The faces that led the march. These tin pot dictators who had no concept of peasant life.
Just before the conflict began. The Tsar was seen to have gone out to a ball, the very night that hundreds of his subjects had been trampled in a stampede for images of him and the Tsarina....Did he really care about them?
So should they fight for him. For a time at least, they would. Before the Revolution.
Queen Victoria who gave birth to most of the ignorant spoilt fools, who were married off to congeal the Empires prowess. This small group of in-breeds spawned the generation of monarchs who sent us all of to war.
It really is a long way to Tipperary and most of them never would come back.
Paul Nash recorded the slaughter, with his, at times pretty emotionless depictions of bomb craters. And planes, that for me don't really show the true horrors of war.
I was at a local auction when a lithograph by Paul Nash of Hill 60 crater 11, made £23,000, for me it lacked the attachment, it just looks like a hole.
 It also lacked attachment for the pathetic Runcorn Auction Centre who valued it at £300. 
Nash was there, but it is shame, that his stylised depictions get all the credits, with retrospective exhibitions and epilogues, from the likes of Alastair Cook of the BBC, the next in the long line of peddlers of myths, they are the new establishment. The BBC.
So what we get from the establishment is an upgraded story from a new commentator who is too scared to go against the grain of the, said establishment, to say that the likes of Paul Nash is someone who couldn't really look, for fear because he was too scared himself.
That he did not record the true horrors, is true, because it is un-recordable.

I once found a Death Penny in a house that I was renovating when I was quite young. I did not know what it was then. But I kept it for a while until a military dealer spelt out the meaning to me. I recall admiring its detail but felt humbled, by its presence.
It was only worth about £30 at the time, there were a lot of them around.
It was not for a general or a Colonel, although there was no mention of rank, on the bronze plaques as there was no distinction to be made of the sacrifice of individuals.
They are frequently traded.
A few years later when I had learnt more about the facts that led to the deaths of so many across Europe. The same war would even bring in Americans, Canadians and Australians, it really was a World War.

And so what of the man whose initials E.Cr.P were cast into the bronze roundels that where sent to the next of kin.
The Death Penny is 5inches (120mm) across cast in bronze by the memorial factory of Acton road London. With its brave lion walking with Britannia holding a trident in the centre, as a depiction of the strong and noble British spirit. In her other hand she has a oak wreath just above the tablet that would bear the deceased name. Two dolphins swim around Britannia, symbolising Britain's sea power, and at the bottom a second lion is tearing apart the German eagle. The reverse is blank.

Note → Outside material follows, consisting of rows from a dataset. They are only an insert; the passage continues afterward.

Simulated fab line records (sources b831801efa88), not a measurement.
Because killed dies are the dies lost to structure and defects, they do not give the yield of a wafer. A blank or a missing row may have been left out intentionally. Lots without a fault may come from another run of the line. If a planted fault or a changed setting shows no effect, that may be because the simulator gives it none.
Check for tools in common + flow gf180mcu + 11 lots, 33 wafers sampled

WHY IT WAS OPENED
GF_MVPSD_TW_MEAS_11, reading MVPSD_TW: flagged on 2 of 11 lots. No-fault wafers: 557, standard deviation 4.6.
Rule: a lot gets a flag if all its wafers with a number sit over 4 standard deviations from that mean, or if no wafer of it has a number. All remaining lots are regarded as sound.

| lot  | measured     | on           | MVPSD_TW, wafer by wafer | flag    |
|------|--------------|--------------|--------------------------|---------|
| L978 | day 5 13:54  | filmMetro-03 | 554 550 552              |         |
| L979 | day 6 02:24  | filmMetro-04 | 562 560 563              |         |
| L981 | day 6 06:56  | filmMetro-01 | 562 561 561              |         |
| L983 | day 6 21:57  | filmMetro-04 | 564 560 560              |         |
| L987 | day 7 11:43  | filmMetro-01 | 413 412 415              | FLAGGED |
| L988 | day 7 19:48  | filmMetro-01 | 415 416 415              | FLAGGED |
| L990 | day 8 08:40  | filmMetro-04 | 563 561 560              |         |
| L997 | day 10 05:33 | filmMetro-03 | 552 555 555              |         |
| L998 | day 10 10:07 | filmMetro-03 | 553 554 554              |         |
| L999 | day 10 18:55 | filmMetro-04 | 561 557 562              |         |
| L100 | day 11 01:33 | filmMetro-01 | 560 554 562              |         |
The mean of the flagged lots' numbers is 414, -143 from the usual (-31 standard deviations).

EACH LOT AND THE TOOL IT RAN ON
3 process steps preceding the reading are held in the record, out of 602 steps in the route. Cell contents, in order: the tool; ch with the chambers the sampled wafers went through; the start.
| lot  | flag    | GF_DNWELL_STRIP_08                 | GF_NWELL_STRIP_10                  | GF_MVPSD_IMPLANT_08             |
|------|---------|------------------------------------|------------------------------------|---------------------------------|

He didn't show the donkey symbolising those that drove the brave soldiers to death, for it would not have been right to pour scorn on all those that never returned from the fight for King and Country.
He just give it to them straight. As they would have wished, as they deserved .
He would have been proud to have been commissioned.
And he should be rewarded for it. For without the approach of dignified sculptors such as Edward Carter Preston, who knew their trade and did it well, we would not have been able to remember the many. And as bronze lasts it is now possible to look back into the individual stories behind the lives of those who gave the ultimate sacrifice. The lives of the Lords and the labourer were to both be remembered equally.
They made that sacrifice hoping it would give us our freedom.
What price a Dead Mans Penny............Immortality.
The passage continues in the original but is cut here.